Computer Vision Laboratory, ETH Zurich
Switzerland, 2019-2021
AI Goes Mobile
< Perceptual Image Enhancement on Smartphones >
In conjunction with ECCV 2018 — PIRM 2018 — September 14, Munich, Germany
More layers, more filters, deeper architectures...
Sounds like a standard recipe for achieving top results in various AI competitions, isn't it? Deep ResNets and VGGs, Pix2pix-style CNNs of size half a gigabyte... But should we always need a cluster of GPUs to process even small HD-resolution images? How about light, fast and efficient intelligent solutions? Maybe it's time to come up with something more sophisticated that can run on our everyday hardware?
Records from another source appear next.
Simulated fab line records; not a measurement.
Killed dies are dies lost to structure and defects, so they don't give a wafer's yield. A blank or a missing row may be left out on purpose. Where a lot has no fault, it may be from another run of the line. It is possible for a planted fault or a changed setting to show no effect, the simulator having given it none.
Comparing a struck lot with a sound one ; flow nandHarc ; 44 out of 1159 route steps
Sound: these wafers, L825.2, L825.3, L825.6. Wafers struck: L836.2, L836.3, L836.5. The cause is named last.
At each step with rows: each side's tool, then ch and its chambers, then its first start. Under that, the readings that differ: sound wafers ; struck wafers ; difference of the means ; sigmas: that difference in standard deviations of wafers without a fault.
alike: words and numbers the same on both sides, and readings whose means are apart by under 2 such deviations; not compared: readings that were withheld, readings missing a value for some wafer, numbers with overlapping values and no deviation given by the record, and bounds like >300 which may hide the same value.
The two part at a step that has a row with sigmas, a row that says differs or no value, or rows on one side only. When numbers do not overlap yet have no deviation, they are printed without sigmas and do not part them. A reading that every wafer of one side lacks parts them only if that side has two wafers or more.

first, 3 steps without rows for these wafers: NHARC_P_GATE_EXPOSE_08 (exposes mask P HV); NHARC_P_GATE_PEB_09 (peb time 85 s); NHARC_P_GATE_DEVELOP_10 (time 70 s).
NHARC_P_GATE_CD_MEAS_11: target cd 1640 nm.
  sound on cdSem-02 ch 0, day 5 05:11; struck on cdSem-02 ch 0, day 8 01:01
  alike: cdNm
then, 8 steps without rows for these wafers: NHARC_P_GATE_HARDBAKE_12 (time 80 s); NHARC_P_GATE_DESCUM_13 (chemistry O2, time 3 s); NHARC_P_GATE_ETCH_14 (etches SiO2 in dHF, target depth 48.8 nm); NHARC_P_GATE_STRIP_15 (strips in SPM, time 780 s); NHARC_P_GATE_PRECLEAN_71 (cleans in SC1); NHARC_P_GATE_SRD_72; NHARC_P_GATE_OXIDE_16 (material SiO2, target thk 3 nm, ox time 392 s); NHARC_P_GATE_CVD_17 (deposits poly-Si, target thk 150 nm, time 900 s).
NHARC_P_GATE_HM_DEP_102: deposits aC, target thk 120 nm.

This challenge is aimed exactly at the above problem, thus all provided solutions will be tested on smartphones to ensure their efficiency. In this competition, we are targeting two conventional Computer Vision tasks: Image Super-resolution and Image Enhancement, that are tightly bound to these devices. While there exists lots of works and papers that are dealing with these problems, they are generally proposing the algorithms which runtime and computational requirements are enormous even for high-end desktops, not to mention mobile phones. Therefore, here we are using a different metric - instead of assessing solution's performance solely based on PSNR/SSIM scores, in this challenge the general rule is to maximize its accuracy per runtime while meeting some additional requirements. More information about the tasks and the validation process is provided below.
TIMELINE
9th May: | Training and validation data released |
17th May: | Validation phase starts |
3rd August: | Test phase starts |
10th August: | Final models submission deadline |
12th August: | Factsheets submission deadline |
15th August: | Challenge results released |
29th August: | Paper submission deadline |
5th September: | Notification of accepted papers |
14th September: | > PIRM 2018 Workshop |
TASKS
Track A: Image Super-Resolution | Track B: Image Enhancement |
---|---|
In this challenge, we consider a conventional Super-Resolution problem, where the goal is to reconstruct the original image based on its downscaled version. To make the task more practical, we consider 4x downscaling factor, sample results for which obtained by SRGAN network are shown above. | Original Image Enhancement problem introduced by DPED paper, where the goal is to map photos from a particular smartphone to the same photos obtained from a DSLR camera. Here we consider only a subtask of improving images from a very low-quality iPhone 3GS device. |
Dataset for training: DIV2K (training part) | Dataset for training: DPED (training part), iPhone 3GS |
Dataset for validation: DIV2K (validation part) | Dataset for validation: DPED (test part), included above |
Don't know how to start → start with this or this code that already satisfies all requirements but is quite slow, and try to optimize it!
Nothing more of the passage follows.